The Senate has begun debate on a landmark amendment to the Banks and Other Financial Institutions Act (BOFIA) 2020 seeking to give the Central Bank of Nigeria (CBN) expanded powers to designate and supervise non-bank financial institutions.
At the heart of the proposal is a national conversation about how far fintechs should go without being brought under stricter regulatory control, especially as they now serve tens of millions of Nigerians and process volumes that rival mid-tier banks.
EDITOR’S PICKS
Lawmakers argue that as fintechs — mobile money operators, payment service banks, digital lenders, wallet providers and switching companies — become central to daily commerce, they also pose risks previously associated only with conventional banks.

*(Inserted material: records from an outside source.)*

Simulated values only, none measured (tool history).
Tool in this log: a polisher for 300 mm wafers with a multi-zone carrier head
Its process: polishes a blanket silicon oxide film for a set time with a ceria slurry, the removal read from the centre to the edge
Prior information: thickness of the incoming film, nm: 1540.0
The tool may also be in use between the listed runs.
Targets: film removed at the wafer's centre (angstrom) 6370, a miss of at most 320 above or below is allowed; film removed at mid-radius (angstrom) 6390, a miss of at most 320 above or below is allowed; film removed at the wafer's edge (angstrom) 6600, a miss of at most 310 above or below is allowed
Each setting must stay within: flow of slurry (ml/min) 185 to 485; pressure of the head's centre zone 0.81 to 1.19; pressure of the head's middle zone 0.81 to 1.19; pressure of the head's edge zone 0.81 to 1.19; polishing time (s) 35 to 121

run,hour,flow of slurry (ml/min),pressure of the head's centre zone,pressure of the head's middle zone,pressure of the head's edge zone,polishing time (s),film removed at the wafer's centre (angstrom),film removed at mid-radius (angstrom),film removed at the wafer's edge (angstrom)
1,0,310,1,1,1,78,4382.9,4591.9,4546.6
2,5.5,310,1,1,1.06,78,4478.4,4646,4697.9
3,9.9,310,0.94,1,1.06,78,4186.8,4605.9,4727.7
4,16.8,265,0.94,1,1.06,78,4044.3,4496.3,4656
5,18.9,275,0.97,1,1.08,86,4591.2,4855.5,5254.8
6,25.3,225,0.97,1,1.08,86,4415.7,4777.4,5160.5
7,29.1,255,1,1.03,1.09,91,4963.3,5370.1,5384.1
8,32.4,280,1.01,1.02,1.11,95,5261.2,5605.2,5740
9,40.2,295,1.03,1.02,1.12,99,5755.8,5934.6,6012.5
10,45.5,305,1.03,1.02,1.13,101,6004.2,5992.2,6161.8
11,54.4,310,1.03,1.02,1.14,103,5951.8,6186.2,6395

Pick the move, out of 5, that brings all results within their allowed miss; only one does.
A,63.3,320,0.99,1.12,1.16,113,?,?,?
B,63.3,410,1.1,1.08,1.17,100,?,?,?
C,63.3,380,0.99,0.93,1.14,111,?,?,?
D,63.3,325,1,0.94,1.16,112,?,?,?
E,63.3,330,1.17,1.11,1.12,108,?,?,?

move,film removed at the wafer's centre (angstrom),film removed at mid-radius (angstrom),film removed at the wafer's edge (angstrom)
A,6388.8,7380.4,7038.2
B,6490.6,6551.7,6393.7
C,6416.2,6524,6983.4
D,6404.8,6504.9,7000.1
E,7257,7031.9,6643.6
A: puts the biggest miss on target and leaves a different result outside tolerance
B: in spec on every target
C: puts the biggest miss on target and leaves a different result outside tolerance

The big question is whether the Senate’s new move is timely enough, or whether it signals a regulatory overcorrection.
A Rapidly Changing Financial System and an Outdated Framework
Sponsor of the bill, Tokunbo Abiru, who chairs the Senate Committee on Banking, Insurance and Other Financial Institutions, described the amendment as an urgent response to Nigeria’s evolving financial landscape. Fintechs, he said, now hold vast amounts of sensitive data and facilitate transactions at a scale that the current regulatory framework has not fully accounted for.
“The reality today is that a non-bank institution, because of its market dominance, data concentration, customer reach or technological capacity, may pose risks equal to or even greater than those posed by a traditional bank,” Abiru warned.
That warning calls back to April 2024, when the CBN temporarily halted onboarding by major fintechs over KYC breaches, suspicious transactions and money-laundering concerns — a move that exposed how rapidly the sector had outgrown existing tools.

Abiru argues that leaving these institutions outside the highest tier of statutory oversight leaves the system vulnerable to data insecurity, foreign control of critical infrastructure, and even national-security risks. Many operate on foreign-owned networks and offshore servers, making it difficult for regulators to know where financial and behavioural data is stored or who can access it.
New Powers for CBN: A Necessary Step or Overreach?
The bill proposes five broad reforms: creating a statutory framework to designate systemically important fintechs, establishing a national registry for traceability, empowering the CBN to impose enhanced supervision, strengthening data sovereignty and improving consumer protection.
Abiru dismissed suggestions for a standalone fintech regulator, arguing that oversight of payments, systemic-risk monitoring and prudential supervision already sit naturally with the CBN.
“International best practice overwhelmingly favours integrating fintech oversight within existing regulators, not creating new bureaucracies,” he said.
For some lawmakers, the case for tougher regulation is personal.
Senator Adams Oshiomhole told the chamber that his bank accounts were hacked through a fintech platform, raising concerns about opaque ownership structures. “I know the directors of our regular banks, but I can’t say the same of these fintech banks; I don’t know the directors of MoniePoint, Opay and all others,” he said, urging that online institutions be held to the same standard of accountability as traditional banks.
The Senate also fears that some large fintechs, because of their scale, market dominance and control of data, could eventually destabilise the economy if unsupervised. But over-regulation could also stifle growth of fintechs.
Impact on Digital Workers and the Wider Economy
Beyond systemic risk, the debate also touched on global inequalities affecting Nigeria’s digital workforce.
Senator Natasha Akpoti-Uduaghan cited “huge discrepancies” in earnings for Nigerian content creators, who sometimes get as low as 50 cents per 1,000 views, compared with $10–$30 for creators in the US. She argued that regulation must also consider the economic realities of young Nigerians whose livelihoods depend on global platforms.
Ultimately, the presiding deputy Senate president, Barau Jibril, referred the bill to the Senate Committee on Banking for further legislative work after it scaled second reading.
FURTHER READING
The political momentum signals that the proposal is likely to advance, but its success will depend on balancing consumer protection with innovation. For now, the Senate appears convinced that the risks of a largely unregulated digital financial space outweigh fears of stifling growth. Whether the amendment will modernise oversight without slowing Nigeria’s fintech success story will be the true test when the bill returns for final consideration.